Page 1 of 2 12 LastLast
Results 1 to 15 of 26

Thread: Soft VS "Hard" (not True Hard/Black/Transluscent) Arkansas Stones

  1. #1
    Join Date
    Mar 2016
    Location
    Tokyo, Japan
    Posts
    464

    Soft VS "Hard" (not True Hard/Black/Transluscent) Arkansas Stones

    This is one of those "is it just me, or..." posts -- something I've always wondered about but never seen discussed.

    So, I've used a ton of Arkansas stones. They're my go to, and my favorite sharpening media. However, I've always felt that the Soft Arkansas is kind of the worst of the bunch.

    It seems to me that the "Hard" (usually white, though Dan's come in all kinds of colors) variety is almost as quick as the soft... sometimes, I would swear, even quicker, and doesn't clog or get burnished nearly as bad. And yet, it produces a much finer edge. It's actually a surprisingly quick stone that can take out deep scratches left by a coarse diamond plate, and yet leave you with a really keen edge. I've got tons of stones that leave a similar finish, but can't do that. It seems unusually fast for its grit compared to the Soft, and, indeed, to many other stones natural.
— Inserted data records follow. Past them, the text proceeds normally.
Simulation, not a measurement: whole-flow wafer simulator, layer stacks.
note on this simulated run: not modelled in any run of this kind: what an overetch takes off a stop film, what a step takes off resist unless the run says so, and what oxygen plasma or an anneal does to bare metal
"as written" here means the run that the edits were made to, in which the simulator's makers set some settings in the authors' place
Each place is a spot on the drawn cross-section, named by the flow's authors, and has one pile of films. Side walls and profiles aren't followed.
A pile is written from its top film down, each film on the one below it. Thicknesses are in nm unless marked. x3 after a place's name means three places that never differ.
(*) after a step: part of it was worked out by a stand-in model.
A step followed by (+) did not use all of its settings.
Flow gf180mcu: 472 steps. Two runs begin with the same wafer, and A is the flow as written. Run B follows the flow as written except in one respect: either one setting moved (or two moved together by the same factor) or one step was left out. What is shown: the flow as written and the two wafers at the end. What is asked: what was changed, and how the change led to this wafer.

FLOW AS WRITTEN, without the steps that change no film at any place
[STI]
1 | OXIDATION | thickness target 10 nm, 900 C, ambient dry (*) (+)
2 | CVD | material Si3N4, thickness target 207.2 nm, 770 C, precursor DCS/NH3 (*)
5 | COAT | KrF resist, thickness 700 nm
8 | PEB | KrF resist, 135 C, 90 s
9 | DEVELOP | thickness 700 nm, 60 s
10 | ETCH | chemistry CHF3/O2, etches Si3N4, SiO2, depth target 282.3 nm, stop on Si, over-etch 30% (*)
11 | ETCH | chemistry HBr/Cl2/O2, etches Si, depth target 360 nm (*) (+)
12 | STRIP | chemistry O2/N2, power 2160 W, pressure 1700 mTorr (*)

    I've always wondered if it was just me who notices this and thinks so, or if others feel the same. My go to these days, if not a Washita, is just an India and a "Hard" Arkansas, followed occasionally by a strop or black/translucent, depending on whether I really need that extra sharpness or not.
    Last edited by Luke Dupont; 09-17-2021 at 7:55 AM.

  2. #2
    Join Date
    Feb 2014
    Location
    Lake Gaston, Henrico, NC
    Posts
    6,003
    The only Soft I've ever used was in the set of four stones I bought 47 years ago. I agree with everything you said about yours.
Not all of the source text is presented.